Oxford University Press
Title: Mona Caird
Description:
The feminist novelist and essayist Mona Caird (b.
 1854–d.
 1932) was propelled to fame in the summer of 1888 when her Westminster Review essay “Marriage” became the focus of the great marriage debate in the Daily Telegraph.
When the newspaper posed the question, “Is Marriage a Failure?,” twenty-seven thousand respondents weighed in.
Caird, however, had not asked whether marriage was a failure; she had stated unequivocally that it was one.
A married women herself, she argued that marriage should be conceptualized not in terms of duty or sacrifice, but as a contract freely entered into by equals and dissolvable at the will of the parties.
Her views were attacked by those who accused her of “balderdash” and by those who punned that “no one Caird”; indisputably, however, she had touched a raw nerve, as the sheer volume of correspondence indicated.
During the late 1880s and throughout the 1890s, Caird developed in essays her views on marriage, the family, and gender relations.
Delving into histories of past societies, she argued for the constructed nature of gender relations, citing historical examples of women’s rule, power, and inheritance.
Writing in the post-Darwinian era, Caird was deeply disturbed by the implications of contemporary debates about evolution and the future of the race.
She fought against contemporary eugenicists, defended women’s right to use birth control, and argued that the race would evolve not by the right of might, but by cultivating compassion and adhering to principles of freedom and individual rights.
From the mid-1890s forward, such principles led her to an antivivisectionist stance; presciently, she warned against justifying experiments by social gain, arguing that if such eugenic principles were accepted, the rights of the weak would be imperiled.
During World War I, she wrote against brute force as a means of social progress, advocating instead education, international communication, and travel as a means of fostering global citizens.

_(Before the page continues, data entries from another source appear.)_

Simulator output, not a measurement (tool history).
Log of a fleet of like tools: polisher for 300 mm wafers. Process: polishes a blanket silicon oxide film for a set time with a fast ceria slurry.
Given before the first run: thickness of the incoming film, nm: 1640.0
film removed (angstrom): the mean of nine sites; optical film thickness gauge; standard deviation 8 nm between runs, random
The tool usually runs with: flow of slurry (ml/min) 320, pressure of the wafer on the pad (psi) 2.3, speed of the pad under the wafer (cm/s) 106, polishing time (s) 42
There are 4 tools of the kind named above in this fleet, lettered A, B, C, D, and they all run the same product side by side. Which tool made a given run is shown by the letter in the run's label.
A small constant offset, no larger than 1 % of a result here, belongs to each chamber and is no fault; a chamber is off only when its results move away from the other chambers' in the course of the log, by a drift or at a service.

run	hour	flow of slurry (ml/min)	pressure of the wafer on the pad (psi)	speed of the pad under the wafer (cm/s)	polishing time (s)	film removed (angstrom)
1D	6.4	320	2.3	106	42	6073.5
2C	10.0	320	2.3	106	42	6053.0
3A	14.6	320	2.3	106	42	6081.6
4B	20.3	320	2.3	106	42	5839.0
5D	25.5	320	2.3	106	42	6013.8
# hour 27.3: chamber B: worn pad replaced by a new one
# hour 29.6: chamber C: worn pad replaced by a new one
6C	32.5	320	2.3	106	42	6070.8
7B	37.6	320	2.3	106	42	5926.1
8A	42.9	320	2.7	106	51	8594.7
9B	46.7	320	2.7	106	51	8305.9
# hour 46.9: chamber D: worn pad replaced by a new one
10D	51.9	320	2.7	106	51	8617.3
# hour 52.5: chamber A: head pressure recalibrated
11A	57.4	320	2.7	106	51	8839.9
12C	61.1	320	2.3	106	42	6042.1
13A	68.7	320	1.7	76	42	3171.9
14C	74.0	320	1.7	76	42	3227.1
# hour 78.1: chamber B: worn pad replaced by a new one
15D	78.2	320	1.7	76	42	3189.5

A deeply original thinker, Caird was also an experimental novelist, recognized in 1894 by the Review of Reviews as a founder of a new genre, the “Modern Woman novel” (what would later be called the “New Woman” novel).
Experimenting with form, imagery, mythography, and temporality, Caird created novels that are aesthetic forms in their own right, not mere dramatizations of her political principles.
Since the 1990s, feminist scholarship has hailed Caird’s achievements as new woman essayist, novelist, historiographer, and anti-eugenic feminist, placing her work in relation to contemporary debates on gender, sexuality, and eugenics.
While Caird’s biography remains shadowy, her writings have come into the scholarly light.